AUTOMAKERS in China face their weakest year of sales growth in at least two decades as a phasing out of tax cuts on smaller engine cars that began in 2017 looks set to further dampen customer demand in the world’s largest car market.

The incentive rollback is having a bigger-than-expected impact, with China’s automotive manufacturers association expecting auto sales to grow around 3.5 percent in 2017, missing earlier forecasts. They are predicting 3-percent sales growth for this year, according to domestic media.

Its impact was reflected in 2017 China vehicle sales numbers for several global automakers.

General Motors Co. said last week that its China sales grew 4.4 percent last year, following a 7.1-percent rise in 2016, while Ford said Tuesday that its sales fell 6 percent after a 11.9-percent rise in 2016.

Toyota Motor Co.’s sales growth slowed in 2017 compared with 2016. South Korea’s Hyundai Motor and Kia Motors have cited the tax rollback as a reason for lower 2017 sales.

“2018 will start weak — we are projecting basically another flat year in light vehicle sales. The big question is: Does the government step in with some tax breaks, incentives to keep things rolling?” said James Chao, Asia-Pacific chief of consultancy IHS Markit Automotive.

“I believe you’d have to go sometime before the year 2000,” he said, when asked when was the last time the market posted flat growth. Two other analysts said annual growth has not been 3 percent or lower yet this century.

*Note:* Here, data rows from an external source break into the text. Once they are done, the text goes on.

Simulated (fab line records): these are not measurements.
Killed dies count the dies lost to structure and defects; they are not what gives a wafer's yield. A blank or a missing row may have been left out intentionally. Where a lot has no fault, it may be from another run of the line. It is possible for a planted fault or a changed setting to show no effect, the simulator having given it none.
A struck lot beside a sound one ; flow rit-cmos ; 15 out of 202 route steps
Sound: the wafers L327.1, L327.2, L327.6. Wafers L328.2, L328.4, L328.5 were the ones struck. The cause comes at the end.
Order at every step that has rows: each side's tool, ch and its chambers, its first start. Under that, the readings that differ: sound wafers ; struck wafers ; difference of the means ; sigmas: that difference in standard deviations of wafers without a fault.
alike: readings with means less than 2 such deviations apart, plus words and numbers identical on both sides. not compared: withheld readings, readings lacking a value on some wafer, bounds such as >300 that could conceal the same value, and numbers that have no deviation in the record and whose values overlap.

China last year began raising the purchase tax on cars with engines of 1.6 liters or less to 7.5 percent this year from a special rate of 5 percent last year, a policy that it originally launched to shore up sales in a weakening economy. It plans to return the rate to 10 percent this year.

Such a sales backdrop meant that competition on the ground, especially in the mid-to-high end sector, would stiffen.